[proofplan]
We use the [Coifman--Latter Atomic Decomposition](/theorems/3177) to reduce the global $H^1\to H^1$ bound to a uniform atomic estimate $\|Ta\|_{H^1}\le C_0$ for every $H^1$-atom $a$. The atomic cancellation $\int a = 0$, combined with the Hörmander smoothness, produces a summable annular decay of $Ta$ outside the doubled ball $2B$. The hypothesis $T^*(1) = 0$ is used to show $\int Ta = 0$ via duality. We decompose $Ta$ into an interior $L^2$-piece on $2B$ and an exterior sum of pieces on dyadic annuli, recentre each to be mean-zero, and assemble the residual constants into a single mean-zero combination $\Psi$ of nested-ball indicators. Each piece is a multiple of a $(1,2)$-atom; the $\ell^1$-bookkeeping of coefficients is summable by the Hörmander annular masses $\theta_k$.
[/proofplan]
[step:Reduce to a uniform atomic bound on $Ta$]
Let $f\in H^1(\mathbb{R}^n)$. By the [Coifman--Latter Atomic Decomposition](/theorems/3177), there exist $H^1$-atoms $\{a_j\}$ and scalars $\{\lambda_j\}\subseteq\mathbb{C}$ with
\begin{align*}
f = \sum_j\lambda_j a_j\quad\text{in } \mathcal{S}'(\mathbb{R}^n),\qquad \sum_j|\lambda_j|\le C_n^{\mathrm{at}}\,\|f\|_{H^1}.
\end{align*}
Suppose for every $H^1$-atom $a$,
\begin{align*}
\|Ta\|_{H^1(\mathbb{R}^n)}\le C_0 \tag{$\star\star$}
\end{align*}
with $C_0 = C_0(A,\|T\|_{\mathcal{L}(L^2)},n)$. Then by linearity and the converse direction of [Coifman--Latter](/theorems/3177),
\begin{align*}
\|Tf\|_{H^1(\mathbb{R}^n)}\le\sum_j|\lambda_j|\,\|Ta_j\|_{H^1}\le C_0\,C_n^{\mathrm{at}}\,\|f\|_{H^1},
\end{align*}
which is the conclusion. It remains to establish $(\star\star)$.
[/step]
[step:State the hypotheses and exploit atomic cancellation via Hörmander smoothness]

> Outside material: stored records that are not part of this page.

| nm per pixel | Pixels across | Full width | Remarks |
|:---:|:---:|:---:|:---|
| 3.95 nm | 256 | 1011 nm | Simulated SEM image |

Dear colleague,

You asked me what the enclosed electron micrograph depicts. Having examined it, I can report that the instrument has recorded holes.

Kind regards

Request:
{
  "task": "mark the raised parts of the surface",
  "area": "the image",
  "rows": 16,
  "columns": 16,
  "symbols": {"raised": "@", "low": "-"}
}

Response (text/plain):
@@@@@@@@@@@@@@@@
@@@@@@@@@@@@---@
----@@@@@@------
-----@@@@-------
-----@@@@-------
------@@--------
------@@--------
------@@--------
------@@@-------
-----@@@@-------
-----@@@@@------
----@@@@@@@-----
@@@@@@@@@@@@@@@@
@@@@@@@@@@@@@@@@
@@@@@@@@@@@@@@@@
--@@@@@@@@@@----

Fix an $H^1$-atom $a:\mathbb{R}^n\to\mathbb{C}$ supported in a ball $B = B(x_B,r_B)$ with $\|a\|_{L^\infty}\le|B|^{-1}$ and $\int_{\mathbb{R}^n}a\,d\mathcal{L}^n = 0$. By the [$H^1\to L^1$ boundedness theorem](/theorems/3178), $Ta\in L^1(\mathbb{R}^n)$ with $\|Ta\|_{L^1}\le C_1$ where $C_1 = C_1(A,\|T\|_{\mathcal{L}(L^2)},n)$.
**Hörmander smoothness condition.** The hypothesis (H) on $K$ states
\begin{align*}
\sup_{y,y'\in\mathbb{R}^n}\int_{|x-y|>2|y-y'|}|K(x,y) - K(x,y')|\,d\mathcal{L}^n(x)\le C_H. \tag{H}
\end{align*}
**Cancellation expansion from $\int a = 0$.** For $x\notin 2B$, the size of $K$ near $y\in B$ ensures $K(x,x_B)$ is finite, and the cancellation $\int a = 0$ gives
\begin{align*}
Ta(x) = \int_B[K(x,y) - K(x,x_B)]\,a(y)\,d\mathcal{L}^n(y)\quad\text{for } x\notin 2B. \tag{C}
\end{align*}
**Annular Hörmander mass.** For $k\ge 1$, define the dyadic annulus $A_k := \{x : 2^k r_B\le|x-x_B| < 2^{k+1}r_B\}$. The condition (H) applied with $y\in B$ and $y' := x_B$ (so $|y - y'|\le r_B$, and the integration region $\{|x-y| > 2|y-x_B|\}$ contains $\{|x-y|>2r_B\}$ which contains $\{|x-x_B|>3r_B\}\supseteq\bigcup_{k\ge 2}A_k$ — hence on $\bigcup_{k\ge 2}A_k$ the local Hörmander integral is bounded by $C_H$) gives
\begin{align*}
\theta_k := \sup_{y\in B}\int_{A_k}|K(x,y) - K(x,x_B)|\,d\mathcal{L}^n(x)
\end{align*}
satisfies $\sum_{k\ge 1}\theta_k\le C_H$. (For $k = 1$ — the inner annulus $\{2r_B\le|x-x_B|<4r_B\}$ — the bound on $\theta_1$ follows from the size condition $|K(x,y)|\le A|x-y|^{-n}$ on the bounded annular volume, yielding $\theta_1\le C(A,n)$, which is absorbed into $C_H$.) We do **not** assume any quantitative power-rate decay $\theta_k\le C\,2^{-k\delta}$; only summability is used.
[/step]
[step:Use $T^*(1) = 0$ to derive $\int Ta\,d\mathcal{L}^n = 0$]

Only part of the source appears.